In a discussion with one of my many young friends last week, the subject of national awards came up. I was shell shocked about his total lack of information on our national awards as a country.

Back in Upper Primary as part of Civic Education however, we were taught about the need to be patriotic and how patriotism oils end up with citizens being rewarded by the State.

We were also taught about the Orders, Decorations and Medals of the Republic of Ghana. These comprised of State Honours (both Civil and Commemorative Divisions) as well as Service Honours in the various Services. By the time we completed Class Six, we knew about all the awards, eligibility criteria, conditions for the award, etc.

As we studied about these awards, a certain level of nationalism was built upin us, something that has stuck to date.
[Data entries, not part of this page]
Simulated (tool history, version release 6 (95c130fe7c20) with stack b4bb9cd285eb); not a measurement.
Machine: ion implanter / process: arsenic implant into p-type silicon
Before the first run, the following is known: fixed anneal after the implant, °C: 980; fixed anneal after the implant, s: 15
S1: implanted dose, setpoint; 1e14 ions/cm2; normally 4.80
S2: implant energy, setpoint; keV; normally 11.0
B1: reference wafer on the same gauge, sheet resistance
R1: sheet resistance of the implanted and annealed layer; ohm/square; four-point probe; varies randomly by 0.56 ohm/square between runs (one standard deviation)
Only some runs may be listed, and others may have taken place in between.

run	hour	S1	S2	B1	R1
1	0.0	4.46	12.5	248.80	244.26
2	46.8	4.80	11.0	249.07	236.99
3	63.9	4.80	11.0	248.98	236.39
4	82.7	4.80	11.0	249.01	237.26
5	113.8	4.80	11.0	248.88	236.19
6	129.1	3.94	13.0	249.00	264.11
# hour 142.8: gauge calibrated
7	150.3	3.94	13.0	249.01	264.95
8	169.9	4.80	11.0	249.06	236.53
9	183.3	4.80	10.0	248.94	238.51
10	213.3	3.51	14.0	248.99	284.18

I remember how in 2007, the government of John Agyekum Kufuor was heavily bashed for creating the Grand Medal and using the NPP colours for the ribbons. Though this was a palpable lie, the NPP people did not defend it (whether due to lack of knowledge or otherwise). Unfortunately the coincidence of having the elephant on the medal and the use of the blue, red and white colours clearly made people think that it was created by that NPP government. The truth however was that the Grand Medal was created in its state in 1957 and has since been in existence in the same format. It was that episode that made me notice the levels of ignorance of many Ghanaians.

Let us remember that countries such as the USA, UK, France, Canada, etc who pride today in the patriotism of their citizens were able to do so only because they fused it into the development of their social fabric.

As I look at some current generation of young students, I wonder the amount of patriotism that is being built up in them (both word and deed). If we don’t, we’d live to regret sometime soon.